There are three general purposes the statute of limitations serves. First, New Hampshire imposes time limits on filing a lawsuit to prevent unnecessary delays between the accident and the date a lawsuit is filed. In part, this is designed to avoid unexpected congestion of court dockets with older cases.

The second purpose of the statute of limitations is designed to ensure the facts surrounding a case remain clear through the course of the suit. Evidence is lost and witness memories can fade. By requiring a prompt filing of a lawsuit, the courts are less likely to preside over a claim marred by faded memories.

Finally, the statute of limitations can protect defendants from stale lawsuits filed years after a claim solely for the purpose of harassment. Once the statute expires, a defendant has a reasonable expectation that they no longer need to stress over the claim.

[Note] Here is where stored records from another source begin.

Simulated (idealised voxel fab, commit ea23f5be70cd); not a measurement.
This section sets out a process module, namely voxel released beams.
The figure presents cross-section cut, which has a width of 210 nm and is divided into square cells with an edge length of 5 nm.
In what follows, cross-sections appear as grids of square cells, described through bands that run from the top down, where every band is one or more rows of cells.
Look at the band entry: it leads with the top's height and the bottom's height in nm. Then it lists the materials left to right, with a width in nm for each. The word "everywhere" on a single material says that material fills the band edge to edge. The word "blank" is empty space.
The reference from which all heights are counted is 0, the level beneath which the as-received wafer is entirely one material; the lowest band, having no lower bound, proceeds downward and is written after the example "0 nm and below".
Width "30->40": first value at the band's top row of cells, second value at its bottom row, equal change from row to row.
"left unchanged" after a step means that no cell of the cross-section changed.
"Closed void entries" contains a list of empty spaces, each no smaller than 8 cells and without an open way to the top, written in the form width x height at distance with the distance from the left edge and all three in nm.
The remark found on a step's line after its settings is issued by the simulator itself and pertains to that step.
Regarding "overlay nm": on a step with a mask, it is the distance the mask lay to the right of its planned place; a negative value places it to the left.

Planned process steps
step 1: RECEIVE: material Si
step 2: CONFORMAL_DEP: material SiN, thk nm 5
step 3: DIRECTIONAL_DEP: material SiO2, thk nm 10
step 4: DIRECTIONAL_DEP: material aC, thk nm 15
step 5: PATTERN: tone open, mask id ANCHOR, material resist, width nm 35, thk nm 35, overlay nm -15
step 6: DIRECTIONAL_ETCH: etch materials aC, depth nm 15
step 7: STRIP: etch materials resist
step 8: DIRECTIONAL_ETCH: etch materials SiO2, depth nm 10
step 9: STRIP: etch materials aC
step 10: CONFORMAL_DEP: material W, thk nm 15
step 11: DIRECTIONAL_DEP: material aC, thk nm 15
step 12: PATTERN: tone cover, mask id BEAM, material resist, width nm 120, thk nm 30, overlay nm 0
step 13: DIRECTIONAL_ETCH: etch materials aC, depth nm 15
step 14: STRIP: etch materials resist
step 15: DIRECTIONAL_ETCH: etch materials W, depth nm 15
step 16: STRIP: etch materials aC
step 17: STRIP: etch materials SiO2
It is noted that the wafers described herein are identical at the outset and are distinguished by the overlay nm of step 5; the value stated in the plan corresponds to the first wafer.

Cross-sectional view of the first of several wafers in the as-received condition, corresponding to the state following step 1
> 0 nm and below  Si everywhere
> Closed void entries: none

The statute of limitations varies significantly across state lines. While Louisiana enforces a brief one-year statute of limitations for a personal injury claim, Missouri gives a plaintiff five years to file suit. In New Hampshire, the three-year deadline enforced by state law is in the middle of the pack compared to other states. This deadline applies to all personal injury claims, from car accidents to product liability cases. Like with most things, there are some exceptions to the three-year statute of limitations.


There are a few important exceptions to New Hampshire’s statute of limitations. These include minors and lawsuits against government entities.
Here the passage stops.